[webkit-dev] WebKit Transition to Git
rniwa at webkit.org
Sat Oct 3 03:16:52 PDT 2020
On Sat, Oct 3, 2020 at 2:25 AM Adrien Destugues
<pulkomandy at pulkomandy.tk> wrote:
> On Fri, Oct 02, 2020 at 07:05:21PM -0500, Michael Catanzaro wrote:
> > > I realize that Gerrit might not integrate at all with hosting the repo
> > > on Github, but has any thought been given to this aspect of the
> > > transition?
> > That sounds like it would be a significant barrier to contribution, and
> > frankly defeat the point of switching. If we have serious concerns with
> > GitHub's code review functionality (which, again, I'm not familiar with),
> > then we should just use GitLab and have everything in one place. (GitLab
> > accepts GitHub logins via OAuth, both on gitlab.com and self-hosted
> > instances, so the barrier to contributing remains low either way.)
> Gerrit accepts GitHub and other OAuth providers as well, so that's not a
> problem. We have been using this for Haiku code reviews for a few years
> now, and interestingly we got some complaints from people who don't want
> to have a Github account (for various reasons) and won't use our code
> review tool because of that.
> I think the integration referred to was rather in terms of having
> reviews synchronized between Gerrit and Github pull requests, which is
> also possible, but I think if the point is to use Github, it doesn't
> work this way: if your workflow is too different from the standard way
> to use Github, people will still be confused by it and it will still be
> a barrier to contribution.
But using Gerrit would make that situation any better either.

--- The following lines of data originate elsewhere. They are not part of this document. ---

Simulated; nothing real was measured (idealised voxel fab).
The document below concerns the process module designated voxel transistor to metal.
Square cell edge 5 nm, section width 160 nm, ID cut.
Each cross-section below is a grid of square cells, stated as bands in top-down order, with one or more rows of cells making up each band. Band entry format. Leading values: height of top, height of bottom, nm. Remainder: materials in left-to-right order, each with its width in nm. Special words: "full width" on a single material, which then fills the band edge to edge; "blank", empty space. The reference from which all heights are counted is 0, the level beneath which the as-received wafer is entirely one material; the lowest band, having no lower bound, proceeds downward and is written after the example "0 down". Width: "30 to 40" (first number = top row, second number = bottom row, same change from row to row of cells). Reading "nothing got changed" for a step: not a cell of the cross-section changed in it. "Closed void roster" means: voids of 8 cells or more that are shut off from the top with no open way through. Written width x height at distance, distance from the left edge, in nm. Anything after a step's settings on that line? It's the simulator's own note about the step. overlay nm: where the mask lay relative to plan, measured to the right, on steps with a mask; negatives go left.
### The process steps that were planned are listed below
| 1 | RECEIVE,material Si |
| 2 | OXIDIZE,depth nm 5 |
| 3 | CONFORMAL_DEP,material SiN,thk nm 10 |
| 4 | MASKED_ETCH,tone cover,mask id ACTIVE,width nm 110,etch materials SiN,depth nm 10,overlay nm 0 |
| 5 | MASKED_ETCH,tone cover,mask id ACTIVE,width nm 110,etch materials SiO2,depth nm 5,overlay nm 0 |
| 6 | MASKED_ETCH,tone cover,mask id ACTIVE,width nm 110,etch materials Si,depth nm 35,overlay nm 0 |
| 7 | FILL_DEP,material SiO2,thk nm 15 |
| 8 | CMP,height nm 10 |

> I think having to create an account on a website isn't the main thing
> preventing people to contribute anyway? It's more about having to use
> project-specific tools to prepare the patch for submission (in the case
> of WebKit, having to write the commit message in the Changelog file, for
It's about all those things. We've definitely heard of people
complaining or refusing to create a Bugzilla account to report bugs.
I've gotta say I'm very much concerned about getting rid of change
logs when we move to Git. We put a lot of useful information about
what was causing the bug, how we fixed it, and why we fixed the way we
did in a change log. I've seen a few projects which transitioned to
Git and somehow lost the rigor in maintaining an equally high quality
commit message, partly because most code review tools don't let you
add inline comments to commit messages.